Weekly Blog Saturday 25th. April, 2020

Saturday 25th. April, 2020

It has been a busy week and a great deal of it has been experimenting with technology (and not getting it right). A big example of that is our service for tomorow morning, I wanted to do my talk outside, but that just didn’t work, in part because the sun was too bright! So I took it inside the summer house and I’m really not happy with the lighting and the finished product. But, as we keep on saying, we are on a learning curve and won’t make the same mistake again. (I’m sure there is a parable about life in there somewhere.)

We were asked last Sunday in our after-church coffee and chat session to think about having worship on Zoom. It might be more homely, I think was the word used. I’m happy to try that but I have a few reservations which have becomne stronger as I have spoken with colleagues over the course of this week. Let me explain.

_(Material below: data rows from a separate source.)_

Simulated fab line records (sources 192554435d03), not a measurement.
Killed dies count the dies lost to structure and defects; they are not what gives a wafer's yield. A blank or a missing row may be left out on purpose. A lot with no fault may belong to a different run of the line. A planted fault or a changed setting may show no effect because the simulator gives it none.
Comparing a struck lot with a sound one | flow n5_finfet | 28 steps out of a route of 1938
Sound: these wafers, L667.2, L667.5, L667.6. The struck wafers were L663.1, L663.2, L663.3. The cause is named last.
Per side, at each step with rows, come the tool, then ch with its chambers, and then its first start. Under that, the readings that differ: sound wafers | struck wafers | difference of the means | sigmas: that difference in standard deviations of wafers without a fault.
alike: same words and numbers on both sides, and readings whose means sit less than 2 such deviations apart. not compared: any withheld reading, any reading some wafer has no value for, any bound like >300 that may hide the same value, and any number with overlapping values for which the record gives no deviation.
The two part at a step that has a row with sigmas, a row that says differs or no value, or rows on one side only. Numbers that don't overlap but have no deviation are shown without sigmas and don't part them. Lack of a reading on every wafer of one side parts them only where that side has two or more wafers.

The value of Zoom is that we are all there together, we can see each other and we can communicate. But the main parts of the service in which we participate are the singing and responsive prayers and, I’m told, that neither of these work very well on Zoom. It’s because everyone’s bandwidths are different and, as a result, singing gets all out of sync, and it’s the same with responsive prayers. One minister told me that he had initially prepared online services (similar, I suppose, to what I am doing) but he gave that up because he discovered that people weren’t watching. So he adopted Zoom and is continuing with that inspite of the difficulties I have outlined above. The solution he has adopted is to keep most of the folk’s microphones muted so that they can’t speak, but that almost seems to defeat the idea of participation.

Many congregations seem to be using Zoom for coffee and chat meetings and for formal business meetings of their congregations. Another minister told me that after church (he has two congregations) he can get twenty or thirty folk joining for the zoom chat and he uses a facility to divide folk into smaller ‘rooms’ so that everyone gets a chance to participate. We’re not at that stage!

Of course, what most congregations appear to be doing is to live stream their service and then, after the service, make it available on their website. I would like to have a conversation with my folk about whether a live stream would be better than a prerecorded service which we all share in at the same time. I’ve had a lot of experience of this as my service in Luss was streamed live for most of the fifteen years I was minister there. If we were all in our church then I would definitely want to stream our worship live but as it is coming from a room in my house, I don’t see the advantage in streaming it live rather than recording it and all sharing in it at the same time. Prerecording it means that most of the technical hitches are avoided because the service is sitting there on line; it means that the service is tighter and more compact because it has been edited — an analogy which keeps coming into my head, but which I’m not sure is totally relevant, is the difference between the minister or elder praying and making up the words as he or she goes along, compared with having prepared everything and written it down before coming to the service. I’m happy to try both ways.

One thing which you will have noticed is that we are having less of our very modern songs in worship. It isn’t that I have reverted to a previous age, rather that I am trying to be careful of copyright issues. We have bought a streaming licence which augments our existing music licence, but the most modern of songs don’t appear to be covered by that licence.

The other thing to be put into the mix is that up until now our service has been a service for us from Fogo. Later this afternoon I shall be writing to everyone in Greenlaw, Gordon, Legerwood and Westruther, offering to make our service a service for all of our congregations as they will be without their minister. I’m not sure quite what difference this makes — and I’d value advice. Should I just re-label what we do at present and make our service one which is for all of our congregations? Should I prepare a special short introduction for each congregation and make five different versions of our services? (Or one Fogo version and one for the four linked congregations?) I haven’t a clue!

One suggestion made to me is that we shouldn’t try to move our service to Zoom but that we consider an evening prayer (a reading and prayer, no longer than ten minutes ) on say, a Wednesday, at 7 or 7.30 pm. Would this be a good thing? And what time, or even day, would be best? I would conduct this myself but would invite different folk to read the Bible passage. This might enable us to work out just how much Zoom can do for us.

So I’m needing feedback. I look forward to not blogging anymore about technology, but I think we are going to discover that technology becomes increasingly important in church life. But it is strange. It’s strange not to see friends. I miss the hugs and the smiles, and the chat and just being with people who are important to me. I hope those days will return soon.